On Thu, May 28, 2015 at 05:56:05PM -0700, Rick Stevens wrote:
On 05/28/2015 04:40 PM, Suvayu Ali wrote:
>
>I think the magic incantation for me was command="somecommand" is
>actually the whole command, with all the arguments. From the man page,
>this wasn't clear to me. I was trying to setup passwordless root login
>with PermitRootLogin set to forced-commands-only for backups with
>rsnapshot.
Ah, yes, you have to put in the whole command and arguments. If you need
spaces to separate arguments, then everything after the '=' has to be
enclosed in quotes:
command="somecommand -arg1 -arg2 -arg3"
etc. You can put in multiple options, too:
command="somecommand -arg1 -arg2 -arg3",from="*.mydomain.com"
to restrict the user so they'd have to log in from hosts in the
"mydomain.com" DNS domain and the only thing that'd happen if they
did was have "somecommand" run automatically. They'd be disconnected
immediately after "somecommand" completed.
I think I played with this successfully. :)
>Btw, to allow multiple commands from the same host, I guess I
should
>have multiple lines for the same public key? Also, any ideas what
>should be the command to allow rsnapshot backups? I guess I need to
>figure out what are the arguments passed onto rsync by rsnapshot, and in
>which order.
AFAIK, you can only have one "command=" per line (or stanza) in the
authorized_keys file for each user. Otherwise, how would the client
specify which to run?
Yes, I see that now after reading Gordon's reponse.

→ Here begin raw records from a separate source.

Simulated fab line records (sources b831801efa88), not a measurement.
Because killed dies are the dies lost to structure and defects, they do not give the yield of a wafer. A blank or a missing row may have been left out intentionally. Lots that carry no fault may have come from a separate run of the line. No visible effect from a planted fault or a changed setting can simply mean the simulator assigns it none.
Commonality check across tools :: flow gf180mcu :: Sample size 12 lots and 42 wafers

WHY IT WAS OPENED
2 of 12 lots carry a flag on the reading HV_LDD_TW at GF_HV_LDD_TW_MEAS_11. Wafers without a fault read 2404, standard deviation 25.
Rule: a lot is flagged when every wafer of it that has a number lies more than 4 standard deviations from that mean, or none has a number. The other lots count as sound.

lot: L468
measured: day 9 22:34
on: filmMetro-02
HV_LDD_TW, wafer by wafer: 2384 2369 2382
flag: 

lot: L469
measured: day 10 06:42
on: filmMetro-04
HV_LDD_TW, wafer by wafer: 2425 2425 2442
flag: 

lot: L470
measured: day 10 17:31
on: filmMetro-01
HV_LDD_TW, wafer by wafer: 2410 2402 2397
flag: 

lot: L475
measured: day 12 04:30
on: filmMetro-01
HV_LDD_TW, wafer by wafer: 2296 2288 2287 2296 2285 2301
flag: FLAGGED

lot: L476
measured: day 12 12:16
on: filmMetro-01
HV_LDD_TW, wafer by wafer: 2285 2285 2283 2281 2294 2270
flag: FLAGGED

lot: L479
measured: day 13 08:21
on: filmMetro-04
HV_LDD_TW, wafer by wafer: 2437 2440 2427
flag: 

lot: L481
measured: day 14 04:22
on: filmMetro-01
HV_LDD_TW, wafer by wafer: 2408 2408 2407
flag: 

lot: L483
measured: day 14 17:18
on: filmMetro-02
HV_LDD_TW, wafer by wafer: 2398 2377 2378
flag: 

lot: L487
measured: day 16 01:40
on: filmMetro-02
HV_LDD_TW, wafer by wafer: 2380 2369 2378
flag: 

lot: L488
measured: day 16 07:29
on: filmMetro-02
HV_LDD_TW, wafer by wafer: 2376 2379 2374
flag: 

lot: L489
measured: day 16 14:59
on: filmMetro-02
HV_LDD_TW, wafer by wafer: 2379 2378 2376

You might be able to do some fancy footwork using "Match"
clauses in
the /etc/ssh/sshd_config file, but I've never done anything more than
simple matches (match on username or address patterns to put in some
additional restrictions).
I'll explore this if I feel I need it, but probably I don't need
something that complicated.
Thanks again,
--
Suvayu
Open source is the future. It sets us free.